How lucky we are that Michael and Bridget made the sacrifices required to get here! If they hadn't, we wouldn't be here!

Michael and Bridget’s Immigration Records

In 1858 Michael and Bridget emigrated to the U.S. from Lancashire, England, a county near Derbyshire. The passenger list of the ship "Dr. Witt Clinton", departure – Liverpool, arrival - May 21, 1858, New York, shows "Michael Dunn age 30 - farmer" and "Bridget Dunn age 25 - wife."

They presumably brought their eldest son, Peter Dunn, with them, but there isn't any record of him on board. However, records for him state that he was born in Lancashire, England, September 7, 1857, before they emigrated.

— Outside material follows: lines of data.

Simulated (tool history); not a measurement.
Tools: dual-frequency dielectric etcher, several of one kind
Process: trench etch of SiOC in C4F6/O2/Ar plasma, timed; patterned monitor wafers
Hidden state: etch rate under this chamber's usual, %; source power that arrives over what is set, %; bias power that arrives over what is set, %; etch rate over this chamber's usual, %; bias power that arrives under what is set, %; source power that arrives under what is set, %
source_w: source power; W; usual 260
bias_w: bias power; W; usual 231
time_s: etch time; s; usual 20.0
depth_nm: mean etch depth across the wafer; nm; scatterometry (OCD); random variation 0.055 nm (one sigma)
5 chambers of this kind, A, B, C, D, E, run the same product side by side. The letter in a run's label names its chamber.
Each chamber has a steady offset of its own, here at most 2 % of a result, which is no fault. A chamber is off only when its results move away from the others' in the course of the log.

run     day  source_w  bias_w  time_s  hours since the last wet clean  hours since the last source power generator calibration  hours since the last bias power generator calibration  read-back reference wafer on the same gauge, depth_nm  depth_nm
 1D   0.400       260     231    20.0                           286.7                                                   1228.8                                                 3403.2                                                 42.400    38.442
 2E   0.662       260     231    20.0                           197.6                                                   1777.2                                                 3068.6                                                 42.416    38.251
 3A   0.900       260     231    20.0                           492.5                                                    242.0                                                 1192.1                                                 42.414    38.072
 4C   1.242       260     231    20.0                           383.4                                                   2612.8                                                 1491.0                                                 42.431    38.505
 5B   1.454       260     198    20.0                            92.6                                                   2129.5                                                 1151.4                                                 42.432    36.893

New York Passenger List Info about Michael Dunn
Name: Michael Dunn
Arrival Date: 21 May 1858
Estimated Birth Year: abt 1828
Age: 30
Gender: Male
Port of Departure: Liverpool, England
Destination: United States of America
Place of Origin: Ireland
Ethnicity/Race­/Nationality: Irish
Ship Name: Dr Witt Clinton
Port of Arrival: New York
Port Arrival State: New York
Port Arrival Country: United States

New York Passenger List Info about Bridget Dunn
Name: Bridget Dunn
Arrival Date: 21 May 1858
Estimated Birth Year: abt 1833
Age: 25
Gender: Female
Port of Departure: Liverpool, England
Destination: United States of America
Place of Origin: Ireland
Ethnicity/Race­/Nationality: Irish
Ship Name: Dr Witt Clinton
Port of Arrival: New York
Port Arrival State: New York
Port Arrival Country: United States


From New York to Illinois

During the 1800s thousands of impoverished Irish families made the long journey by ship to British North America and the United States. As I cover in more detail elsewhere in this blog, these people were leaving a land that had become beset with poverty, lack of opportunity, and literal starvation in the streets. In North America they hoped to find land, work, and political and religious freedoms.

The largest influx of Irish settlers in the U.S. occurred as a result of Ireland’s great Potato Famine during the late 1840s. However, in that era they were treated as the lowest strata of society after they arrived here. Life was not easy for these immigrants. As a matter of fact, it's reported that signs saying "No Irish Need Apply" were common, presumably in places where jobs were otherwise available.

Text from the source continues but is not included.